I noticed recently that I’m spending too much time building boards – it seems that my trusty air rework station just can’t work any harder. With ski season just a week away, I was looking at ways to minimize any work-related activity to save energy for skiing. As luck would have it, weather this weekend was extremely unpleasant – perfect time to stay home and upgrade my production to small scale plastic stencil/toaster oven process pioneered by Sparkfun and improved by many others. Below is my experience with it together with some pictures – enjoy!
In addition to typical household equipment – old decommissioned toaster oven, putty knife, paper towel, rubbing alcohol, and pair of good tweezers the process calls for two special items, which would have to be ordered in advance. One of it is a solder paste, another is a stencil to apply solder paste over PCB pads.
A Gerber for a stencil can be made from tCream layer in Eagle. This layer is generated automatically and works as-is with no modifications in most cases. However, if board contains packages with power pads, default footprint needs to be modified. Screaming Circuits has an article about proper QFN power pad solder paste pattern.
The stencil itself can be made from several different materials. Large scale production shops use stainless steel. Stainless steel stencil can be cut very precisely and work for many application cycles; it is, however, expensive. Another popular material is Mylar; it is not very durable but cheap. Kapton is more sturdy than Mylar (NASA used it as a micrometeoroid protection layer in space suits for Moon mission and Skylab project) and cost is roughly the same as Mylar – I prefer this material for my stencils.
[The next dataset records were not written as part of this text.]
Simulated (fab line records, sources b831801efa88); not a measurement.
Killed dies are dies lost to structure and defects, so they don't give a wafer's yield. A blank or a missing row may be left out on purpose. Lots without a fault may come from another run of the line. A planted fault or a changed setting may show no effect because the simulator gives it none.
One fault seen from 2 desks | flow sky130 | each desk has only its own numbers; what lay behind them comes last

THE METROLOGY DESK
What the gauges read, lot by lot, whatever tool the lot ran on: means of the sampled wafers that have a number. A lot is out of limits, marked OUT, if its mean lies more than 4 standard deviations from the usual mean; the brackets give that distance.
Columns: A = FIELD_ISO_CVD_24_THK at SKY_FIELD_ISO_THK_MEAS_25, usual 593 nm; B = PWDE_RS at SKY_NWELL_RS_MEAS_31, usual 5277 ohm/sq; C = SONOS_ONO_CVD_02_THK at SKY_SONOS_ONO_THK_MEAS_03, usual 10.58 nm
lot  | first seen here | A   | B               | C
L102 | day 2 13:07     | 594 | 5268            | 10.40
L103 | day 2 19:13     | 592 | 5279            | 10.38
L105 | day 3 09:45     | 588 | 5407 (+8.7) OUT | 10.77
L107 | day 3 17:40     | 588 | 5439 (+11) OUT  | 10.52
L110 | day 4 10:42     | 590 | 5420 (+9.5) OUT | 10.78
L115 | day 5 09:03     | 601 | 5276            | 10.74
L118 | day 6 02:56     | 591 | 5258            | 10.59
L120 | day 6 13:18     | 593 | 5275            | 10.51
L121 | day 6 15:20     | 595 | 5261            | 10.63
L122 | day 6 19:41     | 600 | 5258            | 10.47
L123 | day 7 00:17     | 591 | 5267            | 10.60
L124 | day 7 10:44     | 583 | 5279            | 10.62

|I ordered my Kapton stencil from Ohararp. Picture on the right shows the stencil, a PCB holder, as well as PCB for which it was made, my USB Isolator) design. The stencil is very well cut, aligns easily thanks to it’s color, and doesn’t show any signs of deterioration after numerous printings and cleanings. The holder is extremely useful, it saves a lot of setup time and desk space. The setup is very simple – place PCB in holder, place stencil on top, align and affix to one side with a piece of scotch tape. After that stencil can be used, cleaned and stored time after time without reattaching and realigning.|
Let’s do some printing. I never tried to use any fancy squeegees built for the purpose. Other people’s posts on the topic suggest that any piece of rigid material with straight edge will work. From what I have at hand, putty knife works best.
The paste that I use is Amtech Syntech-LF – synthetic-based paste with outstanding properties. Note the expiration date on the syringe – still feels fresh. Also, since this paste is less sensitive to ambient temperature, suppliers won’t insist on overnight shipping in cold pack when I buy it.
|This is how stencil looks when paste is applied. For this particular PCB I don’t scrape it clean; large 1206 resistor/capacitor packages and tantalum D cases require some extra solder.|
|Take a look at the pad with paste applied. Again, this amount is good for big packages – small ones need thinner layer of paste.|
|After all boards were printed, I scraped the paste form the stencil and putty knife and placed it in another container. This way paste can be reused; if it becomes dry, it can be mixed with fresh paste from the syringe.|
|I populated my boards with old-fashioned “tweezers in hand” process and now they are ready to be toasted. Note little white thing to the left of the inductor on each board. This is temperature marker. It melts and liquefies when it’s reaches correct temperature; very handy during reflow process tuning.|
|Obligatory toaster picture. I place boards on a shelf so that temperature marker is visible through the door, slide the shelf in and set toaster to “Bake” at just a hair less than 400F for 5 minutes. After that I crank the temperature up to 500F and watch boards reflow and temperature markers melt. While melting, marker becomes transparent, so it looks like disappearing. When this happens, I open the toaster door (this also turns it off) and let boards to cool off before taking them out.|
|This is final closeup. Note the result – nice shiny solder joints (it’s lead free solder so they are not really that shiny; I just created the effect with some clever light placement). You can also see how temperature marker looks like after heating. It can be removed by scraping or washed away with IPA.|
As you can see, reflow soldering can be performed quite easily with minimum investment in special tools and materials. It saves time and produces nice uniform joints. Also, it is lot easier than manual soldering using air rework station or soldering iron. If you’d like to try this process and have questions, please ask.